Clinton’s team did not lose hope in dialogue and apparently at some point even called off the CIA’s proposals to assassinate Bin Laden. The then US Ambassador to Pakistan, William Milam met with his Afghan counterpart, Abdul Salam Zaeef and with Molvi Wakil Ahmed in Islamabad to convince them, and provide them evidence of OBL’s culpability. Milam also shared intelligence information suspecting another attack from al-Qaeda, and warned that the group would be held accountable for any future terrorist actions traceable to bin Laden.

During all that time when the US was anxious and the Taliban kept stonewalling all negotiations, OBL was planning the 9/11 attacks. Pakistan was in the middle siding with the group because of countless sanctions imposed by the Congress. Ambassador Milam told me that Prime Minister Nawaz Sharif during an official visit to the Clinton White House proposed that "US intelligence agencies work with the Pakistani army to create some sort of a commando force that would go in and get Osama." This never matured.

George W. Bush administration, realising that the Taliban were stalling and wasting time, halted engagement attempts, even after Abdul Wakil Muttawakil, the Taliban Foreign Minister, requested to restart talks.

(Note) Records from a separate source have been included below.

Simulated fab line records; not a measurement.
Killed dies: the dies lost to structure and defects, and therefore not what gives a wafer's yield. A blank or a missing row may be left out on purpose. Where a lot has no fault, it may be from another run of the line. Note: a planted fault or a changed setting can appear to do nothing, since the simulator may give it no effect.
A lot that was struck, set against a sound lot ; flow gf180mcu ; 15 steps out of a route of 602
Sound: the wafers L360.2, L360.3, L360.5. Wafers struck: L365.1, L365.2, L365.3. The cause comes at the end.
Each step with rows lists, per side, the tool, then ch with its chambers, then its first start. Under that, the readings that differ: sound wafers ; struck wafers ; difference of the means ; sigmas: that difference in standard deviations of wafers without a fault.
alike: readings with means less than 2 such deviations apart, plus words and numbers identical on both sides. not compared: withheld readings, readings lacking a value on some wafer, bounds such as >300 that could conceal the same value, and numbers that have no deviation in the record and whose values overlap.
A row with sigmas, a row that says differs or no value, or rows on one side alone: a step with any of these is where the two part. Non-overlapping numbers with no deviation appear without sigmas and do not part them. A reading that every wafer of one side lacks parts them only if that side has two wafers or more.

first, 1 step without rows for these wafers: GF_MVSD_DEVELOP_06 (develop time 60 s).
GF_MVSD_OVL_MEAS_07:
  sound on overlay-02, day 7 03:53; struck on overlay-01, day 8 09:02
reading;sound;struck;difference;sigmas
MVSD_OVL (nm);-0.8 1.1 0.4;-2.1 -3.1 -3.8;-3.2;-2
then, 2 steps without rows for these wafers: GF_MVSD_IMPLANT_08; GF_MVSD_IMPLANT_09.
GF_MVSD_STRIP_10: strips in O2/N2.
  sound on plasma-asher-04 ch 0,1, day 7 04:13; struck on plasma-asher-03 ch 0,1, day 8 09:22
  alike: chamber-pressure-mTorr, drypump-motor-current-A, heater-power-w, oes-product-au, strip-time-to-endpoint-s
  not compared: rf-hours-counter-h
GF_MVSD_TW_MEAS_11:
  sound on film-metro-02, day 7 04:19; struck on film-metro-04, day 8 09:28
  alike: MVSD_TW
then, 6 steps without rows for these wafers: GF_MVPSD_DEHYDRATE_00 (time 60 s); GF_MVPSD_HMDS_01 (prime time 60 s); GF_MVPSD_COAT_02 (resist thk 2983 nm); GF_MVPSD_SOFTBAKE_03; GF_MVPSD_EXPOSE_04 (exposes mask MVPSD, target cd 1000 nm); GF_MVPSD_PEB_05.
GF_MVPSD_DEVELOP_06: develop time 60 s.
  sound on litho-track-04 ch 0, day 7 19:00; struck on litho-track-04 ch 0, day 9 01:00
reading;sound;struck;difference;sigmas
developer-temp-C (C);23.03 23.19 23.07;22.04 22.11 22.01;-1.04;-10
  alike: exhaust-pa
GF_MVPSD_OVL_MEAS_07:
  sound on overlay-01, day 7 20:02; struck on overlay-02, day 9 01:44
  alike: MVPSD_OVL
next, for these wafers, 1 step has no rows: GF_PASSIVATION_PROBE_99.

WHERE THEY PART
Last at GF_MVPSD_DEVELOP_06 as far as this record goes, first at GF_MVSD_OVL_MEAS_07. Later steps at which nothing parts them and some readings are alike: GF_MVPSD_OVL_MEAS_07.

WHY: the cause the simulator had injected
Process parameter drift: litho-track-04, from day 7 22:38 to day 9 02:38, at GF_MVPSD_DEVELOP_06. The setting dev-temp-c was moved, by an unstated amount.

The next round of major and open talk invitation commenced almost a decade later. By then bin Laden had hit America, al-Qaeda had been dismantled and degraded, and the Taliban government was overthrown; but its members had gradually regrouped, resulting in a bloody insurgency where thousands of Afghans had succumbed to violence, and the coalition forces were scrambling desperately to leave the country.

Now that OBL was out of the picture, the only other reason to begin talks with the Taliban was to stop violence, bring stability in the country and end the long tiring war. A major element of this, of course, was the elimination of terrorist threats out of Afghanistan. Ambassador Richard Holbrooke, who led the Af-Pak strategy as Special Representative, suggested to begin initial talks that could lead to meaningful negotiations. The Obama administration’s Secretary of State Hillary Clinton backed him up stating, "I know that reconciling with an adversary that can be as brutal as the Taliban sounds distasteful, even unimaginable. And diplomacy would be easy if we only had to talk to our friends. But that is not how one makes peace."

These sporadic talks were mostly secret and led by the Afghan President, Hamid Karzai. Pakistan had a tasked to bring the Taliban to the negotiation table. The United States was to play a supporting role to seek a political settlement without compromising on human rights.

"The Taliban today are diverse and fractured. Some old-school leaders, who served in Mullah Omar’s cabinet or as governors during the 90s, belong to a council known as the Quetta Shura, named for the Pakistani city in which many Taliban have enjoyed sanctuary since 2001. This is the group whose members are thought to be most ready to consider coming in from the cold. Other factions, such as the Haqqani network, based in North Waziristan, which has long-standing ties to the ISI, are regarded as more malicious and more susceptible to Pakistan’s control. Inside Afghanistan, young Taliban commanders fight locally and often viciously, oblivious of international diplomacy," wrote Steve Cole in 2011 for the magazine New Yorker.

Cole added that, "some exiled senior Taliban in Pakistan wanted the United States to leave Afghanistan but, at the same time, they preferred to talk with the Americans directly about the country’s future, both to escape ISI manipulation and because they regarded Karzai as a weak puppet. As long as the Obama administration refused to join in the talks, progress would be impossible, they told me."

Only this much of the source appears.